Acquisition is the final part of the “Collection” phase of the Data Story – and it may be surprising to learn that “acquisition” in this case doesn’t necessarily mean “gathering together”, or in fact moving the data at all. What we mean by acquisition is the process of making the data ready to “prepare” for analysis.
The process we go through for this depends partly on the data maturity of the organisation we are working with. Those that have a high level of data maturity may have great data environments, ready to use to process the data and prepare it for analysis – sometimes in-situ. For organisations that have a low level of data maturity, however, we may need to bring all of the data we have discovered into a new data environment to enable the preparation process to start. Sometimes this will necessitate the implementation of a temporary or permanent (depending on the type of engagement we have) system that will act as a central data store. Acquisition is then about bringing all of the relevant data into this new environment.
Either way, the outcome of the data acquisition process should be an environment that contains all relevant data (still quite raw), structured in a way that allows it to be prepared for analysis. This data preparation is then the next phase of the Data Story, which we’ll talk about next time.
With thousands of different potential data sources, it is critical that we have experience with a good range of them. Acquiring data from a nicely constructed database might be relatively easy, however extracting tabular data from poorly scanned documents in PDF format presents some unique challenges.
Some common data acquisition methods are:
Querying structured files/databases
Making up the vast majority of data acquisition tasks, querying structured databases or files involves automated methods to extract data from systems using the relevant interfaces for those systems. Extracting large data sets from an existing database using SQL via a script is an example, as well as automatically processing 10,000 csv files stored in a document store and recognising and extracting appropriate data. Having a wide range of experience across many different types of datastore is critical – as well as the experience and skills to know how to extract that data in the most efficient way.
Sometimes we find that an organisation has a critical but poorly maintained and documented application that they use to enter and store data. If there are no data export capabilities, then web scraping may be the only way to extract the data. If the application is not web based, then there are tools we can use to interact automatically with it in a scripted way and creatively extract the required data.
Where an API interface to an application is available, we can leverage that to extract data in a formal way. Sometimes this might require a bit of creativity to work with the limitations of the API, but usually there is a way! This requires an understating of the technology used for the API and how to construct efficient queries against it. APIs are sometimes “rate limited” (only allow a certain number of queries per second) or “response size” limited (will only return a response up to a maximum size) so for large extracts we may again need to be creative in how we construct the scripts.

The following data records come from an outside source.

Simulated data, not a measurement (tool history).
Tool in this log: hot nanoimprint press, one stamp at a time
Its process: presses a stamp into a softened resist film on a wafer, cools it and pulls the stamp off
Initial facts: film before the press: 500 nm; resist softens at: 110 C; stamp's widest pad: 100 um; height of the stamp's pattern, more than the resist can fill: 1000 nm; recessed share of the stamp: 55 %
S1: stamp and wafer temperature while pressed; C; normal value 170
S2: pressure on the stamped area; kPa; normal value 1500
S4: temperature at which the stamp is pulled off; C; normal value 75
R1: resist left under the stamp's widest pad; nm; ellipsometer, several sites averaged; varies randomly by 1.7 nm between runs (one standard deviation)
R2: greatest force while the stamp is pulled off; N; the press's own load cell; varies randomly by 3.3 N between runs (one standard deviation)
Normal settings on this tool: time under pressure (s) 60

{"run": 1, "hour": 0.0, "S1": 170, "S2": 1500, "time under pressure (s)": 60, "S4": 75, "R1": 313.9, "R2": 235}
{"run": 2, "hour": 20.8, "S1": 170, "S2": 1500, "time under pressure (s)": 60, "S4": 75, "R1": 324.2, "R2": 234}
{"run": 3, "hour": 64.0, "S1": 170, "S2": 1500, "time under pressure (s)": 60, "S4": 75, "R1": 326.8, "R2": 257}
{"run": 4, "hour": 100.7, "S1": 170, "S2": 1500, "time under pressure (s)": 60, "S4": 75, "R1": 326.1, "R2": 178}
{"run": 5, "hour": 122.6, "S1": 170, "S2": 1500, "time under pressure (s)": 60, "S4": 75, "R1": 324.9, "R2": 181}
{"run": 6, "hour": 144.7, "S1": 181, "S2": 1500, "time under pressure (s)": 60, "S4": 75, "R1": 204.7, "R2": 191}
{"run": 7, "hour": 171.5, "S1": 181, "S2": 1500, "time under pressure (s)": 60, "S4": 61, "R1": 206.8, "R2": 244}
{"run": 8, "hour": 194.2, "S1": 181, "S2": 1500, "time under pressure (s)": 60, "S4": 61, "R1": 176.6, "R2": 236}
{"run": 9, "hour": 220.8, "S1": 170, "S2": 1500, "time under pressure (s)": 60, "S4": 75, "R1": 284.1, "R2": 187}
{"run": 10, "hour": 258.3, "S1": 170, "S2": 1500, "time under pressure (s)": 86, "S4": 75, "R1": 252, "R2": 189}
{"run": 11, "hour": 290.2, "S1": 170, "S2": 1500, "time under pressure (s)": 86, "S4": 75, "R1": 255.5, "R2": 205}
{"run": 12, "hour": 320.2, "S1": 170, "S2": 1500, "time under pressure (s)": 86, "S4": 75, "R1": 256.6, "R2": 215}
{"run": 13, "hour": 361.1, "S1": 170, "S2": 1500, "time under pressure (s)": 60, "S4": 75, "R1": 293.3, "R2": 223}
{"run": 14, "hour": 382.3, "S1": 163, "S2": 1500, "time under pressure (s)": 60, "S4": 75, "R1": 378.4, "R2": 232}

May PDF files contain both the “image” of the document and the underlying text (which can easily be extracted) – but this isn’t always the case. Even if the underlying text can be extracted it’s usually not presented in a nice table (even though that is what the document shows). And if the text layer isn’t available then we need to train OCR (Optical Character Recognition) software to do the heavy lifting for us.
Manual Data Entry
It might sound archaic, but sometimes manual data entry is the best that’s available. If you have a cabinet of handwritten documents that need to be processed, it is sometimes much more efficient (and accurate) to transcribe them manually, compared with trying to configure a cutting edge scanning and text recognition system to do the job. Humans are still (currently) superior when context is key and content representing similar things is presented in different formats. There are many companies around the world that specialise in providing this service.
And many others
There are thousands of different ways that data can be stored, from hand-written documents to super-fast, niche, in-memory databases and they all have their idiosyncrasies. It is crucial that you have a data partner with the experience and creativity to deal with them all.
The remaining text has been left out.